Photographs of Cllr Bedser can be downloaded here: http://www.flickr.com/photos/birminghamnewsroom/sets/72157636534162113/

Be Active Background

Be Active is a city-wide scheme, designed to help everyone increase their physical activity for free. With such a wide range of activities to choose from there is something for everyone at every leisure centre across the city, to help you lose weight, reduce the risk of illness and even boost your confidence.

Be Active is available to anyone who lives in a property eligible for council tax in Birmingham. You will need to take two forms of identification with you to your local leisure facility when you join Be Active. All you need to access Be Active is a Leisure Card which can be accessed from your local leisure centre.

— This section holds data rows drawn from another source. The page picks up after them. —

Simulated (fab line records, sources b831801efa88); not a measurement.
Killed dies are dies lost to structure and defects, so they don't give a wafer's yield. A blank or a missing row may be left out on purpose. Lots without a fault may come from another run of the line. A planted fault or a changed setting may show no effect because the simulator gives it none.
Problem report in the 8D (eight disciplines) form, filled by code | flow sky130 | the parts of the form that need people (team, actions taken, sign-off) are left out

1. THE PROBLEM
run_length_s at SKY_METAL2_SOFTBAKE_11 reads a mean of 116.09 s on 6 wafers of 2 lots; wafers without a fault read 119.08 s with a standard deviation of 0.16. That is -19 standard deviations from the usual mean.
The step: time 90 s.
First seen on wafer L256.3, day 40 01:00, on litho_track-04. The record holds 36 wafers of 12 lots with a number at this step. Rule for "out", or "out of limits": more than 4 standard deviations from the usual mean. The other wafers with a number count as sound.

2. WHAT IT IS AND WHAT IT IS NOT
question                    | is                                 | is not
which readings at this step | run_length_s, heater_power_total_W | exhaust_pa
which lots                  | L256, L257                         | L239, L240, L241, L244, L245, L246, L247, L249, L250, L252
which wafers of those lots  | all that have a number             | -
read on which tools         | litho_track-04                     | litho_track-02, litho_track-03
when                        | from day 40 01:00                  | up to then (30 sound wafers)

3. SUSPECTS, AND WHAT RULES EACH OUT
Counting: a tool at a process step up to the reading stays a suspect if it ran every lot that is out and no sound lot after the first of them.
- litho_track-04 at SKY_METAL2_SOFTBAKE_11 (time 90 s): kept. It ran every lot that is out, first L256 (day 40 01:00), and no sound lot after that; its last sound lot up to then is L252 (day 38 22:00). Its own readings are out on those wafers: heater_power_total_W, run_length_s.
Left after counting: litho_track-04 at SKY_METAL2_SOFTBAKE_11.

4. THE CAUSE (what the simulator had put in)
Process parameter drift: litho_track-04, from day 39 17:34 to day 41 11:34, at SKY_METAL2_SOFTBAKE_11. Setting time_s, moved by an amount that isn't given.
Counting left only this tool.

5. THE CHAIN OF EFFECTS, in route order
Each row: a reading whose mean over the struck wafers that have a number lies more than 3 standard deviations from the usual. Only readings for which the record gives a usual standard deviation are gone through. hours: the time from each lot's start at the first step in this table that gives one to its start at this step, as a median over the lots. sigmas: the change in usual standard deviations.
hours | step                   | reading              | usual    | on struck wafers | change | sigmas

The scheme was initially called Gym for Free and was launched in February 2008 in the Ladywood Constituency to 100,000 residents as a joint initiative between NHS Heart of Birmingham tPCT and Birmingham City Council.

Gym for Free offered free swimming, fitness classes, and gym sessions to all of the residents of the constituency as long as they exercised at least 4 times per month. There was no upper limit to the number of times they could attend exercise sessions and the only other criteria was residency within the constituency.

Initially there were only 95 people across Ladywood regularly exercising on the local authorities direct debit scheme (the closest benchmark). Within 6 months there were 7,000 people on the Gym For Free scheme. Demand was through the roof and people were queuing for up to 2 hours to access sessions.

By November 2008 the scheme was rolled out to the rest of the Heart of Birmingham PCT area, some 300,000 people.

The scheme continued to prove successful and won a number of awards for tackling health inequalities and also social marketing.

Stats

  • 60% on scheme from the Black and Minority Ethnic communities. Traditionally hard to reach groups, such as Bangladeshi and Pakistani women, are over-represented.
  • Average age of people in the gyms on the scheme is 49 but in the private gyms is 29.

In those signing up to the scheme:

  • 50% overweight or obese.
  • 50% had raised blood pressure.
  • 25% smoke.
  • 20% said health poor or very poor.
  • 20% suffered extreme/moderate anxiety and depression.
  • This means that those communities with the biggest health gain to make are the ones using the scheme the most.
  • 74.3% of users were not previously a member of a leisure centre, gym, or swimming pool before joining.